Q.I’ve been catching up on your posts and would love to know what is in the swiss chard salad. I have chard in my garden right now and would love another way to use it. Thanks!!
A. Thanks Mia for your wanting the recipe. Having cooked from scratch with homegrown ingredients ever since I was 13, I sometimes think to myself I really should publish a cookbook recalling my teenage days when the summer harvest would come in and I’d be stuck with a bunch of this and that and having no prior culinary experience (and no Internet) had to find recipes or make up my own. Perhaps one day.
Here’s the recipe, it’s really very, very simple.
Anaїs’ Simple Swiss Chard Salad
Cupful handfuls of freshly picked Swiss chard (ruby red or bright lights varieties are my favorite and make stunning contrast against the dark green leaves)

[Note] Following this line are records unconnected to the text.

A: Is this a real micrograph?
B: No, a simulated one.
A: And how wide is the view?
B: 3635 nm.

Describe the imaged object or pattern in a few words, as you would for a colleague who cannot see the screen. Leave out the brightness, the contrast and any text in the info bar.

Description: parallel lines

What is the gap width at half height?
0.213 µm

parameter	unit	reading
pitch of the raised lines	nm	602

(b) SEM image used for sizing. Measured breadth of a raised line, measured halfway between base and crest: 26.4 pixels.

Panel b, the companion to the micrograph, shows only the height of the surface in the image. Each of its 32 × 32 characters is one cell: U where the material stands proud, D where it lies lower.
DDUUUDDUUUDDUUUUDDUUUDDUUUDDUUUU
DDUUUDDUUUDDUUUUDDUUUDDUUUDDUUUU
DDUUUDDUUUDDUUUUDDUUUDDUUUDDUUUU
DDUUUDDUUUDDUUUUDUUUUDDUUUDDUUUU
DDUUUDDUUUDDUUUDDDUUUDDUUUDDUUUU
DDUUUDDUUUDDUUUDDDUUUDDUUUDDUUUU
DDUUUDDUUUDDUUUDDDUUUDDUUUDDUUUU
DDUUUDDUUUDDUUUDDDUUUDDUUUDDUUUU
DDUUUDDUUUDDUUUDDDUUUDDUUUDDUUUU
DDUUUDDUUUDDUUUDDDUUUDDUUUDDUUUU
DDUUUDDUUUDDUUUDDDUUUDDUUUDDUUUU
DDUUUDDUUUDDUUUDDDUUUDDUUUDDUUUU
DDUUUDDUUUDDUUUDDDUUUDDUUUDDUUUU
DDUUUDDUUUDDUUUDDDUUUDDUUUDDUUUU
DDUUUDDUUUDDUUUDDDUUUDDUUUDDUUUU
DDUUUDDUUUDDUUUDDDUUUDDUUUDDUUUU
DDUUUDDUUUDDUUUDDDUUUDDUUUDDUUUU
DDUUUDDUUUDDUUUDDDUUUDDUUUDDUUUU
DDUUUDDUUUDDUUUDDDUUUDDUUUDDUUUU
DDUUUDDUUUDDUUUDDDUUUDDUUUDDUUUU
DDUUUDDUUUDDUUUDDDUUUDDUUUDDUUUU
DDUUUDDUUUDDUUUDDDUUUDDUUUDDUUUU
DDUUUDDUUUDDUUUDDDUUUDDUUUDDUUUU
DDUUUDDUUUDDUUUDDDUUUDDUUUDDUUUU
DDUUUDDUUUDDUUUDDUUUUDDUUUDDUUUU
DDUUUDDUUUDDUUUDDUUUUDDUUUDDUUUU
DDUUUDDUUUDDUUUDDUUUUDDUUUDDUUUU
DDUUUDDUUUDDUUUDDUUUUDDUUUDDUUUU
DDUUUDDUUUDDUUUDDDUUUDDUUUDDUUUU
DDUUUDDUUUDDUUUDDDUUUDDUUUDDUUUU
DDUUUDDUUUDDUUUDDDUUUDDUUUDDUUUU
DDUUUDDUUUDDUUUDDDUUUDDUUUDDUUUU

Hold swiss chard bunch tightly in one hand and slice into shreds (stem and all – the stems are what give this salad a delicate crunch)
Drizzle homemade Italian dressing (make either with balsamic or raw apple cider vinegar – both work and you may like one over the other) or any organic store bought just enough to completely coat shredded leaves and steams. Toss and refrigerate for about 45 minutes. That’s it.
Variations: sprinkle with lightly roasted sesame seeds.
Oh, btw. For those who inquired to know more about the urban homestead’s unplugged kitchen sometime ago. I hope you all haven’t felt slighted. I haven’t had time to answer because I am waiting for some goods to be featured on the PEDDLERS WAGON before I write about it. I promise there’s a post in the works…. as always stay tuned.
Q. I love your site, I learn so much from every post!I have a question – might be a silly one, I don’t know – we always buy large pumpkins in October for the front porch… People tell me that the pumpkin isn’t good to eat, only the seeds. Can we eat these large pumpkins, too? I’ve only used smaller ones for pies, but maybe these can be grilled or something? – Anita
A. Hello Anita, thanks for your questions and positive compliments. Certainly does help to get feedback which inspires us to continue our commitment in sharing our journey.
No, you have asked a very good question. They are both right and wrong. Wrong, because you can eat them. Right in that these pumpkins are raised primarily for decorative purposes, and the bigger they are the less they taste like true pumpkins. Having salvaged quite a few “pumpkin” displays over the years from local supermarkets, I can tell you that they taste nothing like homegrown. These “display” pumpkins have been “watered down in taste.” So yes, you can eat them but they really don’t taste like much. I also find that their interior flesh is more stringy, which makes a lumpy pumpkin pie. Grilled pumpkin sounds good, perhaps even pumpkin butter. I usually use the pumpkin to make baked goods (bread, muffins, etc.), which seems to “mask” the stringiness.
Any other recipe suggestions for “display pumpkins,” readers?
Q. ? for you. I live in MN and we air dry all our laundry outside in all seasons except Winter. We want to start doing that in Winter also, but am concerned about how to do it where we keep the temp @ 60F. Any ideas on how best to do in the house? – Devine
A. Devin, thanks for your question. I’m sorta at a disadvantage answering such a question living in So Cal where winters are reasonably mild. Perhaps bone-fide winter climate readers can weigh in.
We have a few wood dryer racks and if space is tight I would suggest the LAUNDRY AIRER from England (PW plug!) or any clothes drying rack.